Robert Moskow: Okay. And could you help us a little bit just on your outlook for Turkey in fiscal 2023, because it must be a pretty wide range of outcomes given the uncertainties around AI. And is your outlook different for commodity than it is for value-add? Is it still very positive for commodity and weak for value-add? How should we think about it?
Jim Snee: Yeah. You’re opening statement is correct. Again, Rob, is that there’s a lot of uncertainty as we think about the jobs business going forward. On our last quarterly call, we had talked about us being back to more normalized levels after the first quarter. Now, we’re talking about the back half of the year. And then everything that you just described really all depends on the meat availability in our system and then what’s available elsewhere. So there is just a lot of uncertainty in the jobs business throughout 2023.
Robert Moskow: Can I assume that you’re assuming flat profits in Turkey just as a starting point for 2023, or how should I think about it?
Jim Snee: Yeah. I mean, I think that’s a good starting point. We’ve got feed costs. You’ve got breast meat markets, you’ve got supply. There’s just so many variables there as we progress throughout the year. We’ll certainly be keeping you well-advised.
Robert Moskow: Okay. Thanks.
Operator: And our next question today comes from Tom Palmer at JPMorgan. Please go ahead.
Tom Palmer: Thanks for the question. I wanted to get some clarity maybe on the expected earnings cadence for the year. You made mention, for instance, of certain pork cuts rolling over. It sounds like maybe we see more of a flow-through of that in the first quarter than we did in the fourth quarter. At the same time, there’s some operational changes underway. Maybe those present some initial cost headwinds. So how does this shake out just as we think about earnings progression for the year?
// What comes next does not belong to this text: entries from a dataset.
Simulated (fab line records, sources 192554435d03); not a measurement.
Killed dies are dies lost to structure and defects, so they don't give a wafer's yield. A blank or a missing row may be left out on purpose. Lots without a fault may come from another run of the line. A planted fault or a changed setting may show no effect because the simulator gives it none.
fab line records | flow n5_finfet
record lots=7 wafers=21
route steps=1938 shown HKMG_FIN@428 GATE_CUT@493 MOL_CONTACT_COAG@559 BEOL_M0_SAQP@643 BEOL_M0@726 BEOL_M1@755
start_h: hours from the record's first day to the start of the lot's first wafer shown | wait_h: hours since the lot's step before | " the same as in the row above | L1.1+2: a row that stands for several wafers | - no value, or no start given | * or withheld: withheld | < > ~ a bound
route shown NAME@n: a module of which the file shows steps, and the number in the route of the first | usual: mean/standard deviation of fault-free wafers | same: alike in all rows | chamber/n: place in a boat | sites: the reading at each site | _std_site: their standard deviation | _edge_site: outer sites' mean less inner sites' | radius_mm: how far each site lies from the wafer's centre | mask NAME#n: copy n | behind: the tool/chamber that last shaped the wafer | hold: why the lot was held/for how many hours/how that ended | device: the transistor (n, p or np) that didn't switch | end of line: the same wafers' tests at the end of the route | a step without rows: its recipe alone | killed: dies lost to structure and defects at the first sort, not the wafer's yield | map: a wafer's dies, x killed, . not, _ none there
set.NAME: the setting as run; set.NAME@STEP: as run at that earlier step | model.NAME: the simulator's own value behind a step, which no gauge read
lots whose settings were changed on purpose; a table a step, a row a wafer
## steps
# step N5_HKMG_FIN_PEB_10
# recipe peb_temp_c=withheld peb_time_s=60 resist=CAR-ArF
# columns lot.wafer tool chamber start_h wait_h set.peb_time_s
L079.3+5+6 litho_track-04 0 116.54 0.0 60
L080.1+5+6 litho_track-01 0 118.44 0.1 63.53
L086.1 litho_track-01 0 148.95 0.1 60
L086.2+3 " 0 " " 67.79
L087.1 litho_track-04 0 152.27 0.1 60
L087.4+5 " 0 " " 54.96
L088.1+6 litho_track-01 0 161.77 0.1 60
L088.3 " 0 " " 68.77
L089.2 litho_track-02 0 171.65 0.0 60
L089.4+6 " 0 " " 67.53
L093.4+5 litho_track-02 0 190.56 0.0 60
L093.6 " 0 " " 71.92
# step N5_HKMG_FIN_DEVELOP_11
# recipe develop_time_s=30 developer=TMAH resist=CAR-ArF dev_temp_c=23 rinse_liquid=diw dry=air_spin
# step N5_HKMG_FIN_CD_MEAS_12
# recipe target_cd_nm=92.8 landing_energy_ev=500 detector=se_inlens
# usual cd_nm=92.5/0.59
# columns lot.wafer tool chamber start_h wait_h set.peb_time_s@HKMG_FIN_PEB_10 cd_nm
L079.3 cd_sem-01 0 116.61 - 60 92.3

Jim Snee: Good morning, Tom. As we’re thinking about the earnings growth that we described, I mean we expect it to be fairly evenly distributed throughout the year, half one and half two. Clearly, we’ve identified the major impacts that are out there in terms of feed and the pension costs that we’ve already talked about several times. And as we go throughout the year, we we’ve talked about the need to really now find some supply chain savings. We’ve talked about the fact that we expect fill rates to improve — continue to improve as we progress. We’ve got some pricing that will continue to roll forward. International, we expect to moderate and improve throughout the year. And so there are some things that will happen sequentially, but as we’re looking at the business, we do expect it to be pretty evenly distributed between half one and half two.
Tom Palmer: Understood. Thank you. And then I just wanted to ask on the cash balance approaching $1 billion. You highlighted that there’s really not any near-term debt due, and it’s pretty low cost. So how should we think about deploying this? I mean is this — you’ll retire some debt in the coming year? Or is it more — this is put aside as a way to effectively fund M&A without having to go to capital markets and maybe a higher interest rate environment? And then just with regards to that M&A side, I think you talked about international being an opportunity at the Investor Day. Is that still the priority, or just given macro uncertainty, should maybe domestic be more of a priority?